ALLENDALE, Mich. — Newly released footage an officer shooting and killing a man in Charlotte will be the subject of conversation on Grand Valley State University's campus on Monday when 16 students get an up close look at race-relations in a new class called 'Black Lives Matter'.
The class is just two weeks into the one credit course and does not have a set syllabus; it's constantly changing. The course isn't connected to the Black Lives Matter organization, but discusses the history leading up to the group's creation.
The Black Lives Matter movement has gained momentum in the United States since its creation in 2012 following the shooting death of black teenager, Trayvon Martin. Since then the group has established itself across the country.
"While we're having these conversations about what's going on today I try to link them to things that happened in the 1960's and the 1860's," said professor Louis Moore. "We discuss why is this still happening and what do you want to happen after this? I took on this role to learn more about the information, but also to help the students understand this."
Moore stepped into the role as the course professor. The class currently has 16 students from different races and walks of life. The students will work in groups and have open conversations with grading dependent on class participation and a group project.
"These students are young, in their 20's, they're energetic," Moore said. "Part of that then is to get them to talk about what democracy is and we always talk about this idea and that's part of what Black Lives Matter is is if we're not free, if black people aren't free, if LGBT people aren't free, then America isn't free."
Similar courses are offered at other universities, but it's being treated as a "pop up class" at Grand Valley State University focusing on current events. This year's class happens to be Black Lives Matter.

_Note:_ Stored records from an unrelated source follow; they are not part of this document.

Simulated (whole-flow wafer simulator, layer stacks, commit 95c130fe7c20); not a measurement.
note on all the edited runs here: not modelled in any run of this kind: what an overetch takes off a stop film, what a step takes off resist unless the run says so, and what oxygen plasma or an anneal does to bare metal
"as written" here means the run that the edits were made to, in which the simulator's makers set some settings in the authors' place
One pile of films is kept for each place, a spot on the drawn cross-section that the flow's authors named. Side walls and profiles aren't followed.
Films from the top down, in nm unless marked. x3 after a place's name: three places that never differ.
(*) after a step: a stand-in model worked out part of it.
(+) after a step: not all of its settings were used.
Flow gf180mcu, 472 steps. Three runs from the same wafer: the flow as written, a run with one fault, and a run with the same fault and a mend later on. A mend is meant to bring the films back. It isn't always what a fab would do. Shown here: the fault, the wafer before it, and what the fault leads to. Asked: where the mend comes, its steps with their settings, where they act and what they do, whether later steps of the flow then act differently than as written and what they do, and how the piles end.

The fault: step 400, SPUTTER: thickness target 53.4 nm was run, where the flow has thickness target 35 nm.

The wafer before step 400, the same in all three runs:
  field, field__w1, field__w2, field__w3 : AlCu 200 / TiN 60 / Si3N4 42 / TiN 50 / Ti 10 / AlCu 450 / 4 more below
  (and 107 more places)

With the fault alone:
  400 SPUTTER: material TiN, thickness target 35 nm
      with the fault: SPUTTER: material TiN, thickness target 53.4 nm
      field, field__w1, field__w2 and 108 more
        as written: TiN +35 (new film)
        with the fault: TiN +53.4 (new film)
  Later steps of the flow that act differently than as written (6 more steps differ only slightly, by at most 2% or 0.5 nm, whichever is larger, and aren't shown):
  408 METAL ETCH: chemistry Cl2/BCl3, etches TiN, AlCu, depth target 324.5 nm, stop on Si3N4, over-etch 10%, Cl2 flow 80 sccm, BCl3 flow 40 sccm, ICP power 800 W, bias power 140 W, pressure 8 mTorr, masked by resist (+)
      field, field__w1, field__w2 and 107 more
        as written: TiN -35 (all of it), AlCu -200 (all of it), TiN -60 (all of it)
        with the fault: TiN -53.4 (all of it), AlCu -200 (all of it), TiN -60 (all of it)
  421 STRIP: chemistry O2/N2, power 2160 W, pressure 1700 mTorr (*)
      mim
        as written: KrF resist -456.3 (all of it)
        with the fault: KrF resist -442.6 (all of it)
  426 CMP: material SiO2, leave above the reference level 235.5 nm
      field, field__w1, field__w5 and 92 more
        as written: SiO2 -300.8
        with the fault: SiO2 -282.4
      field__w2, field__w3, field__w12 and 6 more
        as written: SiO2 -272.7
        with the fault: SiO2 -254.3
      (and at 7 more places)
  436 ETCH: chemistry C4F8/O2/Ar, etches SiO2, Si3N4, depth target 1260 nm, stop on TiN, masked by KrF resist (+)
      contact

"It's been awesome in the sense that we get to discuss the history and get the opportunity to discuss the movement," Moore said. "But it's been sad over the last week with three police murders, so our class has really been filled with dealing with why those happened, what's going to happen after that for the future."
While Moore hopes the class continues, he says it's a catch-22 because if the course is still available it's still an issue that needs to be addressed.
"We have to ask ourselves why are we still discussing this issue?" Moore said.
The class meets twice a week on Monday and Friday and concludes in three weeks. It's undecided whether the course will be offered again next year or treated as a longer 15 week class.